Talk:Kronecker substitution

This article claims that this only works with powers of two. That's a misunderstanding. If you're going to do this using a computer, you'll use powers of two since it makes things easier on a binary computer. But that this works at all is more a property of multiplication. One can use any base. If you wanted to do this by hand you'd likely want to base ten. For instance.

If I have the polynomial p(x) = 3x² + 2x + 1, and I evaluate it at x = 10, I find, p(10) = 321. This is then the coefficients of p(x), where the coefficient for the x² term is in the hundreds place the coefficient for the x¹ term is in the tens place and the coefficient of x⁰ is in the ones place.

Doing the same example using base 2: p(x) = 11₂x^10₂ + 10₂x + 01₂. Evaluate at x = 100₂ and I find p(100₂) = 111001₂. Here the top two bits are the coefficient of x¹⁰ and so on.

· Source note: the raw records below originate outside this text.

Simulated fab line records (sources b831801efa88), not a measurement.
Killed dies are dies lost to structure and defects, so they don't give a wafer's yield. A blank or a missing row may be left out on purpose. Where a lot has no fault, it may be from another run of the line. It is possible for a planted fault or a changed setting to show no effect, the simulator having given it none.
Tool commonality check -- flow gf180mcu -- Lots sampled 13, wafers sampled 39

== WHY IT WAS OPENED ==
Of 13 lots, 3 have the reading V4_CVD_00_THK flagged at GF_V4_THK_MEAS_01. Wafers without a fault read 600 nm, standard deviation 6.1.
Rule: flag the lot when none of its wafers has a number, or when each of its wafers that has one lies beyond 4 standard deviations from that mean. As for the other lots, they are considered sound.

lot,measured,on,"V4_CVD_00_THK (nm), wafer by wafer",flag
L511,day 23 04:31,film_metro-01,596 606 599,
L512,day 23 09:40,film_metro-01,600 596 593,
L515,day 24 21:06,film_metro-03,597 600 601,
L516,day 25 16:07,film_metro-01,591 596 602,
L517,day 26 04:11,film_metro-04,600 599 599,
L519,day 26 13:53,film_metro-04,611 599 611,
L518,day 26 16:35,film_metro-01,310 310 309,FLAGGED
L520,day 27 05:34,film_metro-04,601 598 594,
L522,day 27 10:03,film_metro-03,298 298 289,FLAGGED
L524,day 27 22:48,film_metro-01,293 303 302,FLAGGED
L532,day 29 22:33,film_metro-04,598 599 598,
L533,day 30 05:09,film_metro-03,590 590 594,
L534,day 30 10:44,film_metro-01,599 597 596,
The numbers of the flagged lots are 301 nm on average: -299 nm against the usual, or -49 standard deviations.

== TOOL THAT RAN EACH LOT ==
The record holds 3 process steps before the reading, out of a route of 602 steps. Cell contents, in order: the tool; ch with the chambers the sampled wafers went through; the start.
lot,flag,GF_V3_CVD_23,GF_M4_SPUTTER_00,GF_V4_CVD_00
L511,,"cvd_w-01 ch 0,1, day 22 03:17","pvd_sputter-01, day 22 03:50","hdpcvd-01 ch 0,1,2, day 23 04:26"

Since this works to project the coefficients of the polynomial into a single number we can then multiply those single numbers together to find the coefficients of the product of the polynomials. Again an example in base 10: p(x) = 3x² + 2x + 1, let us compute q(x) = p(x) * p(x). First evaluate p(100) = 30201 (do you see the coefficients of p(x) in there again?). Then find 30201 * 30201 = 912100401. The coefficients of q(x) are then each group of two digits, as 09 12 10 04 01 or q(x) = 9x⁴ + 12x³ + 10x² + 4x + 1.